I tried Christian counseling in 2016. I wanted answers. I wanted to know what I was doing wrong. I wanted to know what I needed to do to feel better. I quit going after a few months because I felt I was just rehashing my story and getting nowhere. The counselor said, “you have more tools than you think,” but I didn’t feel I knew how to use my tools in a helpful way and the counselor wasn’t giving me insights either.
This week I read an excerpt from the book Best of You by Dr. Alison Cook. The header says, “Spiritually Strong, Emotionally Struggling.” She says, “Every week in my work, I witness this inner tension. It happens to married women and those who are single, to moms, executives, and ministry leaders. All kinds of women are spiritually strong but emotionally struggling. If trusting in God was the cure, they would have been fixed. Yet here they are, sitting in my office, wondering, How did I get here? They’re overwhelmed, anxious, and running on empty. They feel like they’re doing everything they’ve been taught to do. They’re working hard, trying to be kind, even learning to care for themselves and set boundaries. Yet, they’re torn up on the inside. They believed God would help them, and still do. But each of them has bumped up against a painful reality: you can trust God and still feel anxious, lonely, overwhelmed, and broken inside.”
That was me back in 2016. That was how I felt and part of the reason why I decided to go to Christian counseling. I have not read the rest of her book Best of You, so I do not know what Dr. Cook recommends or what solutions she provides. I would like to share what I have found helpful as I have studied and researched and sought answers over the past several years.

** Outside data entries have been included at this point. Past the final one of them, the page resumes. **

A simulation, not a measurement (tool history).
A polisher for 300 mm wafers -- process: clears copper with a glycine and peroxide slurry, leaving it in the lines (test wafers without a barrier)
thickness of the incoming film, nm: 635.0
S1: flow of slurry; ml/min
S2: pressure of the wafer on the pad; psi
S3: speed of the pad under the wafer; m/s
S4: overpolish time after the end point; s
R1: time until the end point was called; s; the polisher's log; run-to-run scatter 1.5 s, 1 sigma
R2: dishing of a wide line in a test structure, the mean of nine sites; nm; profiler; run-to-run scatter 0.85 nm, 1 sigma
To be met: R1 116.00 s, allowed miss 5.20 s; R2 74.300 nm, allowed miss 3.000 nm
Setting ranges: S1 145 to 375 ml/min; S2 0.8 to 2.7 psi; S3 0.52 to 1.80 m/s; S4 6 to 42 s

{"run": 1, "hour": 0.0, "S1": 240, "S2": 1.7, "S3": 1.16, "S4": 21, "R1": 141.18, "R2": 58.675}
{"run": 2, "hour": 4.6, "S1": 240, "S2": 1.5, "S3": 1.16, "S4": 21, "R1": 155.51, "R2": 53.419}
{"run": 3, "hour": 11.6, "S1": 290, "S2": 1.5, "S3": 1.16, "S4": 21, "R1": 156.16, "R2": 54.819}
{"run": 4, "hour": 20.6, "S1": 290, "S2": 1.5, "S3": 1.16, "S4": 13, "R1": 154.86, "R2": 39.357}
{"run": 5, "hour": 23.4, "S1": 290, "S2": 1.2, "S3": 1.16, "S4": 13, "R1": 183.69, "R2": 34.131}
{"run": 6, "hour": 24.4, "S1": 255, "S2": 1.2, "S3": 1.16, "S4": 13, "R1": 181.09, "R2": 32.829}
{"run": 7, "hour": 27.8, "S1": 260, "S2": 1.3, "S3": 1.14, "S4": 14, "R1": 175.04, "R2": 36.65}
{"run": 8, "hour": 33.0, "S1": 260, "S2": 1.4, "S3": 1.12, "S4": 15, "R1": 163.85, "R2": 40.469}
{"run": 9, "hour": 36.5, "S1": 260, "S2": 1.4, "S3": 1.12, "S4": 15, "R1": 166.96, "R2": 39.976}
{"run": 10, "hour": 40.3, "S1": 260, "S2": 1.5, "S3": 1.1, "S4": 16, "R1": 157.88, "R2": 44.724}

For me, a big part of my transformation came as I learned to, trained myself to believe in God’s love for me. Not just believe that God is love but that God loves me, as I am, even if I never improve. Also, learning to, training myself to receive the love God has for me. Believing in His love for me and letting it sink deep into my soul. And, learning to, training myself to agree with who God says I am. I am a child of God. I am loved by The King. I am filled with the Holy Spirit. I am filled with grace and power. I am enough.
As I studied and read and listened to wise teachers, I came to understand emotions and how God created us. I accepted the fact that God gave us our emotions and what He created is good and He can help us to live with them instead of fight against them or try to get rid of them. I learned to name emotions, to not be afraid of my emotions, to feel them and not be controlled by them. Also, I realized I could learn from my emotions and become emotionally strong. Being willing to acknowledge my emotions, feel what I feel, and move through.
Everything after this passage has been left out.